The Birthday Project

I don’t think that I was ever really convinced that the orchard would be our last project and nor will regular readers who are now familiar with the Head Gardeners modus operandus. So when the new project was announced at Christmas I didn’t know whether to have hysterics or give him a big hug, particularly as it was called the Birthday Project! All credit is due to Himself for the concept, but I have to confess to sowing the seeds of the idea, but as usual I got rather more than I bargained for.
Although it was my declared intention not to even attempt to create a garden around the new house, how could I compete with nature’s garden? There is an area on the east side of the house which was in need of care and attention. It contains the compounds for the bins, the shed, the washing line, solar panels etc. and therefore cannot be grazed and as the bed rock is near the surface it cannot be mown either. For the past five years it has remained an area of very scrubby, tussocky grass. A gardening dilemma of not insignificant dimensions, but not big enough to defeat the croft gardeners.

This project was going to need rather more than a shovel and a wheel barrow, so it was down to our neighbour to clear the site with his digger, tractor and trailer. Just in case you are wondering all the vegetation and excess sand was used to help fill the giant hole in one of our fields caused by the blow-out. We started this project during one of the wettest winters on record and at times I wondered whether I might end up with a bog garden.

Once the “turf” was removed and it had finally stopped raining we couldn’t resist starting to reveal the rock formations. However, this was put on hold when the builders arrived to lay the foundations and build the base.

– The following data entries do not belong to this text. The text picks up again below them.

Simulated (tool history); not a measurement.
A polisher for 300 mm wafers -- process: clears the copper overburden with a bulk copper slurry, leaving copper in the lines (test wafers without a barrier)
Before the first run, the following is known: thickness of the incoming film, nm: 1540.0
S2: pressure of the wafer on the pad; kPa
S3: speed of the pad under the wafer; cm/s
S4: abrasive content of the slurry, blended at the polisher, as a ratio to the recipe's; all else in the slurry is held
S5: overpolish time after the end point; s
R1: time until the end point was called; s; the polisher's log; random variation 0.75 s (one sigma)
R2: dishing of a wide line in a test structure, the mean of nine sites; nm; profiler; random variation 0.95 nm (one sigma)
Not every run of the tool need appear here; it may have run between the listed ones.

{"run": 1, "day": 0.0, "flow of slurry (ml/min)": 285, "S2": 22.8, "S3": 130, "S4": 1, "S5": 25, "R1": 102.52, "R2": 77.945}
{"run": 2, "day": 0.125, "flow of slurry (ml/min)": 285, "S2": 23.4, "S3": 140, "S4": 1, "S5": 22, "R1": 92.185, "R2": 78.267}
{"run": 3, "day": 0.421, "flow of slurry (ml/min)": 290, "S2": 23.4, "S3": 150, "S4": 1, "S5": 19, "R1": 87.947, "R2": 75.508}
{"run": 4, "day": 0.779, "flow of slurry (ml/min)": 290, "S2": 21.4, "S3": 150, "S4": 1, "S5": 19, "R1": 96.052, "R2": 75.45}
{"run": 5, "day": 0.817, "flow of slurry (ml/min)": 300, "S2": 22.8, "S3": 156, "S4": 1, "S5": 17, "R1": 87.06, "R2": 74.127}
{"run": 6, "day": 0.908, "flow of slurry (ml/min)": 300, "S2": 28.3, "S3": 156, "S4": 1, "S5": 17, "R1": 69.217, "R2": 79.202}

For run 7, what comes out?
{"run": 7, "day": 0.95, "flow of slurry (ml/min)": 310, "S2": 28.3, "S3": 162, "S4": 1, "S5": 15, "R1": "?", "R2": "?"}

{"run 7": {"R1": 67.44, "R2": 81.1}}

The next stage was to fill the raised bed with rocks and sand and I must pay tribute to our friend Mike who devoted most of his holiday to helping the Head Gardener – my contribution was to make cakes! It was really getting exciting now.
In late May the contractors finally arrived and removed stage two from the shed and put it together. A bit like expensive flat-pack furniture!

The Head Gardener completed the fence (wind protection) and all we needed now was the official opening. Now as this was an exceptional present for a landmark birthday we needed someone very special to do the honours. Not just the President of the Scottish Rock Garden Club, but a past President too, who just happen to be our oldest friends! Cutting the ribbon was followed by some ceremonial rock excavating and a splendid dinner.

So a very special thank you to Mike, Ian, Carole and the Head Gardener for creating the perfect Birthday Project. Now let’s garden.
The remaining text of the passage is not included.